Cost-efficient data platform in Azure, harnessing Terraform, Containers, Polars, and Blob Storage
Let’s face it: data platforms in the cloud can be enormously expensive if not carefully and consciously designed. The cost tends to be pretty linear with how high up in the tech stack you decide to go.
So, what does it mean to be high up in the tech stack? For example, the managed services offered by cloud providers to make it easier to get started with your workload and use-case (e.g., AWS Glue/Lambda/Sagemaker/Athena/Lake Formation and Azure Data Factory/Functions/Data Explorer/Synapse Analytics, etc.). They all require less- to no- code to get started, and the Time To Value (TTV) is just around the corner. However, scaling these services can result in unexpectedly high invoices and not offer the flexibility enough for later customization and requirements.

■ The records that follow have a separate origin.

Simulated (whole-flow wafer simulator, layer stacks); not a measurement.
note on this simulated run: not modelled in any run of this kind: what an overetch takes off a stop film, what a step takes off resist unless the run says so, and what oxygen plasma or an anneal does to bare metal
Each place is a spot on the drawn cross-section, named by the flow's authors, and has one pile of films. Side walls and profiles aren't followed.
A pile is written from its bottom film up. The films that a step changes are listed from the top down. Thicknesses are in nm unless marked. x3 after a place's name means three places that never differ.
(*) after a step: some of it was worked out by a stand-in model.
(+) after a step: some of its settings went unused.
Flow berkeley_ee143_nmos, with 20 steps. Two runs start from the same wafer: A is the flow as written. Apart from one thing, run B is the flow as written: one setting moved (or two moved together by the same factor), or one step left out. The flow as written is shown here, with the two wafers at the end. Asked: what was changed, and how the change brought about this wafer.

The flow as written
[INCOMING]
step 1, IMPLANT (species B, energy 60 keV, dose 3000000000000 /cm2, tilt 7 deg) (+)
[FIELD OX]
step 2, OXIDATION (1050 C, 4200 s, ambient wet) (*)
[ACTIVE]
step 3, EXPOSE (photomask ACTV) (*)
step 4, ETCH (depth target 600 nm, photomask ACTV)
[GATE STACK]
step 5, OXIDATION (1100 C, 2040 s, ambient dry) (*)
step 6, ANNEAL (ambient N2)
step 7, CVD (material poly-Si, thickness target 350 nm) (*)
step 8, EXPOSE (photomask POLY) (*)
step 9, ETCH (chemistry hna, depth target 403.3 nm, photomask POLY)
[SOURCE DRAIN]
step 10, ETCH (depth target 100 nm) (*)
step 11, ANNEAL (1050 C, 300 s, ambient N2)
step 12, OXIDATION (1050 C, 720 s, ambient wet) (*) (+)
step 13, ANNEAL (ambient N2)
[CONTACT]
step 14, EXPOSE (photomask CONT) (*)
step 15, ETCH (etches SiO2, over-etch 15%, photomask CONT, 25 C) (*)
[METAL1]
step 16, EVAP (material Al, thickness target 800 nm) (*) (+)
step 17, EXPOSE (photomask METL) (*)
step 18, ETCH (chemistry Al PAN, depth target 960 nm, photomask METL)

“Scaling these services can result in unexpectedly high invoices and not offer the flexibility enough for later customization and requirements.”
What’s the option then? Go further down in the tech stack! Here, we can find the core components on which these managed cloud services are built (e.g., AWS EC2/Fargate/S3 and Azure Virtual Machines/Container Instances/Blob Storage).
This article will go through how to build a robust, cost-efficient, and flexible data platform in Azure that scales. It is built around Azure Container Instances for Compute, Azure Blob Storage for data storage, Terraform, and Azure Resource Groups for Infrastructure as Code deployments.
The article is split into six sections to make it a bit easier to follow along.
- Architecture
- Deployment
- Data jobs containers
- Container triggers
- Cost analysis
- Local data exploration in Jupyter Notebook
Let’s jump into it!
The full code can be found here: https://github.com/martinkarlssonio/azure-dataplatform
1) Architecture
Let’s look at the components of this architecture.
Controlling the cloud resources (Azure Resource Manager)
Azure Resource Manager is a management layer for creating, updating, and deleting resources in your Azure account. It includes management features like access control, tags, cost management, etc. Deployment is done via Infrastructure as Code (IaC) templates.
Data jobs (Azure Container Instances)
By running your workloads in Azure Container Instances (ACI), you can focus on designing and building your applications instead of managing the infrastructure that runs them.
The three example containers use Azure packages to connect to Blob Storage and Polars to load the data to data frames. Polars is a high-performance data frame package written in Rust.
Network (Azure Virtual Network)
Creates a virtual network in the cloud for all the containers. The purpose of this is to control how the containers can be accessed. In this example, they are fully isolated from external access, as we have specified it to be private in Terraform deployment.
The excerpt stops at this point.